Friday, September 30, 2011

on some pride

I had my first writing class on Monday night.  I was so irrationally nervous.  I knew this was supposed to be fun, that I was a willing participant, but I couldn't talk myself down from the nerves.  My face felt flush and I spent about twenty minutes taking deep breaths before the teacher finally came in.  It didn't help that I got there over a half hour early.  

I was most nervous about the in class assignments and of reading them out loud.  On the spot.  With no editing.  I have never tried fiction before, I've only ever written about myself.  But I tried.  And at five to ten I realized that I'd kick myself all week if I didn't participate, so I volunteered to read what I had just written.  And nothing terrible happened.  Instead, the guy next to me actually said, "that was good".  

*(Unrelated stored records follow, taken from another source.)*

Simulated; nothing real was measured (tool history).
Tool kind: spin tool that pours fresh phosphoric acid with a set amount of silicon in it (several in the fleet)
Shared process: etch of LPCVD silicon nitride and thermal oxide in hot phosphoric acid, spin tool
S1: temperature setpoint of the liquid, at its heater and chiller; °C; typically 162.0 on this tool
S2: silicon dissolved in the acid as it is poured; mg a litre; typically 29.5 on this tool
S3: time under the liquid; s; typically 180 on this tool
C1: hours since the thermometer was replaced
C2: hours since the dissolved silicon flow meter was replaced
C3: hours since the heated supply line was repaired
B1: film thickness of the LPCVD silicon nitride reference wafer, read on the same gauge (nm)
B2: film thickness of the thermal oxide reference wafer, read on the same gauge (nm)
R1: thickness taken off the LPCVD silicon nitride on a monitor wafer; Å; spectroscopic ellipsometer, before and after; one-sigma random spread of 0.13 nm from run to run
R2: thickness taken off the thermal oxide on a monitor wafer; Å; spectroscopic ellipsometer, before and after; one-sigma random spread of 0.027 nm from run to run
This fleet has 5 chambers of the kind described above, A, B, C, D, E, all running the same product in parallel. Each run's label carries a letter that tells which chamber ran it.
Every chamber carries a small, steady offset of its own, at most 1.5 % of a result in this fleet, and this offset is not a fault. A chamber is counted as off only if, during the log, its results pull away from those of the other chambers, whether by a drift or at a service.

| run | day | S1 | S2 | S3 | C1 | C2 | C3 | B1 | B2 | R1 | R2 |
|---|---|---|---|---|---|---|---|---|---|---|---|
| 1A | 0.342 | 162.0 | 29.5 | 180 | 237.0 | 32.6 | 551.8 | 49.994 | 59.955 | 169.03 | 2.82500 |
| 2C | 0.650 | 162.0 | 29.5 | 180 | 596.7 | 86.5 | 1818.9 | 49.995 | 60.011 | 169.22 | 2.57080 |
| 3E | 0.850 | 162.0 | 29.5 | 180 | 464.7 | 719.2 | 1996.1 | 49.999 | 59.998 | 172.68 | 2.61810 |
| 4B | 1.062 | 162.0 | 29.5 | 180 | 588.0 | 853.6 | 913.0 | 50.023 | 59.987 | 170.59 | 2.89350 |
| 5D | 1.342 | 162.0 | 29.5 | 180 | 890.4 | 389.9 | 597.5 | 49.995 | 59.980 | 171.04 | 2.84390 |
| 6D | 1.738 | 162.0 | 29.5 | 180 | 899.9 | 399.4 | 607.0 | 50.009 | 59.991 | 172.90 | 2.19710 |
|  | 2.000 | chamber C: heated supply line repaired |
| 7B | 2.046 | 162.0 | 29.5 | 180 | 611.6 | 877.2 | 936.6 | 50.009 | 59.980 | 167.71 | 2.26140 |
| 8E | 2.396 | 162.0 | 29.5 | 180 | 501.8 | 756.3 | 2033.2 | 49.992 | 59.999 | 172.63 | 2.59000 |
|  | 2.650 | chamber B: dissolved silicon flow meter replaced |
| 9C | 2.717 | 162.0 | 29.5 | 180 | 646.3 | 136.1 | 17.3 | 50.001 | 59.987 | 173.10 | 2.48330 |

As I get older I feel like there are fewer times where I am able to be really proud of myself.  Growing up there were recitals and big exams and school plays and graduations.  Now something good happens every once and a while at work that's my doing, but that doesn't feel like much.  Monday night I felt proud.  It may be a small thing, but I'll take it.

bird's eye view, random photo for a Friday

Tuesday, September 27, 2011

on summer in fall

It is unseasonably hot and humid today.  This morning NY1 told me that it will be cooler and clearer for the weekend, but for now it is thick outside.  I'm looking at these photos and willing fall to come.  I know that when we are trapped in feet of snow this winter I will wonder what I was thinking in hurrying the warmth away, but I'm ready.

from here
and here

Monday, September 26, 2011

on a house divided

In our house, fall doesn't mean crisp days and apple picking and digging sweaters out of the closet, fall means election season.  Mike is a Republican*.  I am not a Republican.  This makes things interesting**. 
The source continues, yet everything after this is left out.